Scourge of Supplementary Budgets Eroding Parliamentary Powers Over the Purse

Share:

Print Friendly, PDF & Email

June 08; While the Parliament was presented the Federal Budget 2016-2017 on June 03, soon after, the Finance Minister, Senator Muhammad Ishaq Dar sought the Parliament’s post-facto approval for a Rs. 261 billion ‘supplementary budget’ to cover governmental expenditure overruns in the outgoing fiscal year which was almost 28% higher than the figure approved last year. 1

Every year, while each Federal Government must seek Parliamentary consent on Federal Budget before any spending, 2 the Government receives the assent for x amount of money but returns next year to the National Assembly to ask for an additional spent amount for its post-effect approval. Consider that the Assembly passes the budget each year that prescribes limits and purpose. The additional budget and re-appropriation can change the prescribed limit and purpose. Prior approval of the Assembly is therefore, not required and hence the sanctity of the original budget passed by the Assembly is lost.

The priorities of any nation are reflected in its policies and strategies. The national budget, representing the Government’s fiscal, financial and economic objectives, serves as the most important policy document of a county. The national budget, therefore, is the single most important manifest of governmental priorities. “Power over purse strings” or the “power of the purse” is an incontestable democratic fundamental. This essentially means that there is an obligation on elected representatives of the people in an Assembly to ensure that all revenue and spending measures they authorize, legally and constitutionally, are fiscally sound, match the needs and aspirations of the population with equity, and that they are being implemented appropriately and efficiently. It further symbolizes that it is “we the people” who make and implement the budget for themselves. Pakistan’s current budgetary process has traditionally attracted little input from parliamentarians, political parties or wider civil society. The budget process has, in consequence, become solely the domain of the Government, leaving little scope for analysis or accountability. The culture and practice of supplementary budget further erodes even the cosmetic role of the National Assembly in scrutiny and passage of the budget.

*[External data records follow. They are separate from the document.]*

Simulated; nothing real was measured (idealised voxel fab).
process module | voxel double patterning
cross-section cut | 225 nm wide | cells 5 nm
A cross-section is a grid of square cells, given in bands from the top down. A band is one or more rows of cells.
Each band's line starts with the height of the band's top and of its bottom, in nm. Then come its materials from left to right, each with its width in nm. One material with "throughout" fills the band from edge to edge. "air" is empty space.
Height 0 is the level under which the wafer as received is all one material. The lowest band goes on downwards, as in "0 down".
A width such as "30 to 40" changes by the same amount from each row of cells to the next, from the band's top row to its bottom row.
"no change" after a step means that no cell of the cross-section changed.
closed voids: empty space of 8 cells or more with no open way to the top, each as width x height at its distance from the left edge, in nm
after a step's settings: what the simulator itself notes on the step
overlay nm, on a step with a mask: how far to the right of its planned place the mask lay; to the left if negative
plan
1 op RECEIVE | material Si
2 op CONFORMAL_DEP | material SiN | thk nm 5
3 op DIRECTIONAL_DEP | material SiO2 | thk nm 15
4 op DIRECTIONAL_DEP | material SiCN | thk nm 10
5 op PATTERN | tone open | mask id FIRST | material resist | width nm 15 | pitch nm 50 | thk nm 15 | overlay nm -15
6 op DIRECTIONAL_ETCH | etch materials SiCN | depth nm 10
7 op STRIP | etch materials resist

To strengthen Parliament’s role in Budget scrutiny requires many reforms with the budget procedures but a major reform, in this case, is required in the Constitution of Pakistan. Just as the Constitution of Pakistan requires that the Federal Government present an annual budget statement to the National Assembly in respect of each financial year, the same Constitution, through Article 84, also suggests that the Federal Government has the power to spend amounts and get an ex-post (after spending the money) approval from the National Assembly.

This constitutional provision, however, runs contrary not just to the principle of Parliamentary scrutiny and approval of budget but also allows the Government to follow bad fiscal discipline contrary to leading international good practices in this regard.

This constitutional power of supplementary and excess grants in the hands of each Government results in many problems. Firstly, the seriousness in the budget making is reduced since each Government knows it can increase the budgetary limits or change the purpose during the year. Secondly, the focus on policy is lost. Policymaking and implementation is hampered once the purpose of funds is changed. Thirdly, monitoring and accountability becomes difficult since the executed initiatives may differ from approved initiates.

So archaic and fiscally-irresponsible is this system that Pakistan is among the only 3 countries in the world that provide this power to Governments of changing the budget in almost any manner after budget passage by a Parliament. In Denmark, while the Government has this power, it still requires prior approval of the parliamentary committee of the finance in order to use excess budget. In Pakistan’s system, Governments do not even submit to this oversight and prior approval by Parliament and Committees.

The weakness in the system of fiscal discipline and lack of Parliamentary oversight is not limited to just one Government or one year. Each Government merely presents a supplementary budget after incurring the unauthorized extra expenses during the previous year at the time of presenting the next year’s budget. It is a mockery of parliamentary supremacy and runs counter to the spirit of democracy that excess spending and other changes in the approved budget are made without the prior approval of the Assembly and prompt citizens to raise the question, what, after all, is the sanctity of Parliament’s approved budget if each Government can spend as much extra as it deems necessary? 

Amendment in Constitution: PILDAT demands that the Parliament must create the necessary political consensus to amend the Constitution to not just take away the powers of excess and supplementary grants from Federal and Provincial Governments but also make it incumbent upon each Government to seek ‘prior’ approval in case any extra expenditure is required. The definitions of excess and supplementary grants must also be revised to be stringent and precise in scope.

References:

1. Govt ‘overspent’ Rs.261 billion in FY 2015-16,” Khaleeq Kiani, DAWN. June 06, 2016.
http://www.dawn.com/news/1263090/govt-overspent-rs261bn-in-fy-2015-16

2. Constitution of the Islamic Republic of Pakistan: Article 80(1).